Pace Wants Town Surplus to Fund Projects

OLD SAYBROOK – The town has a $600,000 surplus and First Selectman Michael Pace believes the funds should go toward several projects in town.
“I asked the department heads to save money and I did as well,” Pace said, adding it accounted for a 1 percent savings equal to $250,000.
The other side of the budget, the revenue side, experienced higher than expected levels because of collection attributing the efforts of Tax Collector Barry Maynard.
“Barry collected over 99 percent of anticipated taxes, we are moving up the number because we are collecting taxes well, people are paying their taxes and Barry is cleaning up past debts,” Pace said, adding the budget anticipated a collection rate of 99.5 percent but almost 100 percent of taxes were collected.
Pace believes the funds should be used to increase safety, improve the look of the town’s gateways, and restore a cemetery fence.
“The communication system which will provide new radios for the police and fire departments, a new 911 system for dispatchers, and a new tower,” Pace said.
Pace proposes $80,000 in surplus be put toward the project while $550,000 has already been saved for the project estimated to cost $1 million.
An initial investment in an emergency system might lead to both increased safety and increased revenue, Pace said.
“Once it (the tower) is up and running and tested, we are looking to see if we can get cellular providers to hang equipment on the tower,” Pace said, adding it would provide the town revenue in renting the space on the tower and the companies would have to pay taxes on the costly equipment.
Pace estimates there is enough room on the tower for two or three cellular companies to rent space.
Another public safety measure Pace believes should be funded, with $55,000 in surplus, is the relocation of power lines in front of the firehouse trapping the fire trucks when the lines sag, particularly troublesome during snowstorms.

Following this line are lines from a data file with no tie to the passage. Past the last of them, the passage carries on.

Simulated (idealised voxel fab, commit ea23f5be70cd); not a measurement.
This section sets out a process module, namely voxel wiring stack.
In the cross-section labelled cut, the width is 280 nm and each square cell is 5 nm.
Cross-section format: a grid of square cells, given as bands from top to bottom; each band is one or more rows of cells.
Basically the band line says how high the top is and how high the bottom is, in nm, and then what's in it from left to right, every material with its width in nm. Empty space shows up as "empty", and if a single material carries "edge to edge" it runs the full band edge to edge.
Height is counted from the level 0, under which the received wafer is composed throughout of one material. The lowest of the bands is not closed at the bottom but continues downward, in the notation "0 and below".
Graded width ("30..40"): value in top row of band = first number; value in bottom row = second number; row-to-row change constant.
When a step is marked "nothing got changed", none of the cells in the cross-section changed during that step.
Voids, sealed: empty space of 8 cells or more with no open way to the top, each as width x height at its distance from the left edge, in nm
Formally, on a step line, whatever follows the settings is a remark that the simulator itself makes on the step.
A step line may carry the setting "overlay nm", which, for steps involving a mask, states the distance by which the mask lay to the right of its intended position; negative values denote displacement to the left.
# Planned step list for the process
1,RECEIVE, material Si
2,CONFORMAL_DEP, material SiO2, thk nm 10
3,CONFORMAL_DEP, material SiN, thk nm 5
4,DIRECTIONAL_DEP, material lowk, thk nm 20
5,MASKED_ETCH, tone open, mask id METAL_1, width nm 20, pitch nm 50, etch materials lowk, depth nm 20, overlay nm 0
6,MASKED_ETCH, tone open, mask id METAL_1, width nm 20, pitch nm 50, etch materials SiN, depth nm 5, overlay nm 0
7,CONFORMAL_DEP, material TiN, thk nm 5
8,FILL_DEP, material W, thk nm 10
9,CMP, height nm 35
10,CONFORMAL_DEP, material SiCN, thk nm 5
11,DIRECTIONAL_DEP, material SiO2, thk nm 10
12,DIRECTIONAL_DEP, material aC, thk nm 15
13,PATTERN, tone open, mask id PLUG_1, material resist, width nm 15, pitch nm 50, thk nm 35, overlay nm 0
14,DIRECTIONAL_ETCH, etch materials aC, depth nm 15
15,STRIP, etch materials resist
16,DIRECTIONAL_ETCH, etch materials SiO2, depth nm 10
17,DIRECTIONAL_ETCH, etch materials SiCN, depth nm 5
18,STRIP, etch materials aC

“The $55,000 is for engineering costs, and the cost of relocating the transformer and the big lines creating an area clear of lines from the Katherine Hepburn Theatre to the Youth and Family Services building,” Pace said.
Pace compared the power line relocation to that performed by Connecticut Light and Power which relocated power lines that used to stream across the head of Main Street.
A gateway development project, one that will meet goals of public safety and communication, by installing three electronic message boards, should be funded with $20,000 out of surplus, Pace said.
“The point is to get information to the public about events and if a road is shut down or there is an early school dismissal or weather or another event we can put it on the board,” Pace said.
The project would replacing the letter boards currently in front of Town Hall and at the intersection of Routes 1 and 154 and a third board would be installed at the western side of town at the intersection of Routes 1 and 166.
Pace believes $20,000 of the surplus should be used for repair of the broad iron fence at the Upper Cemetery located near the train station.
“It is one of the oldest cemeteries in town,” Pace said.
Designating $75,000 in surplus for preparation of costs for the town’s next reevaluation is another recommendation Pace is making.
“It costs us about $200,000 mostly for in-house costs,” Pace said about the unfunded state mandate requiring towns to have properties reevaluated every four to five years.
“We do not want it to hit the budget all at once and we have another two years to add to it,” Pace said, adding the town has many designated fund accounts in an effort to save up for anticipated expenses.
Pace believes it is important that people know where their tax dollars are going but that it is not necessary to have a town meeting regarding the use of the surplus money since most of it will be financing public safety projects.
Some have questioned whether the surplus is the result of overtaxing but Pace said the town’s financing is not haphazard and involves a lot of planning including paying for projects in cash, as much as possible, rather than borrow money saving the town thousands of dollars in interest.
For example, Pace said many residents wanted the town to get a 20-year bond when the library project was completed but he advocated a 10-year bond, which is now 30 percent paid off, and has saved $600,000 in taxpayer money.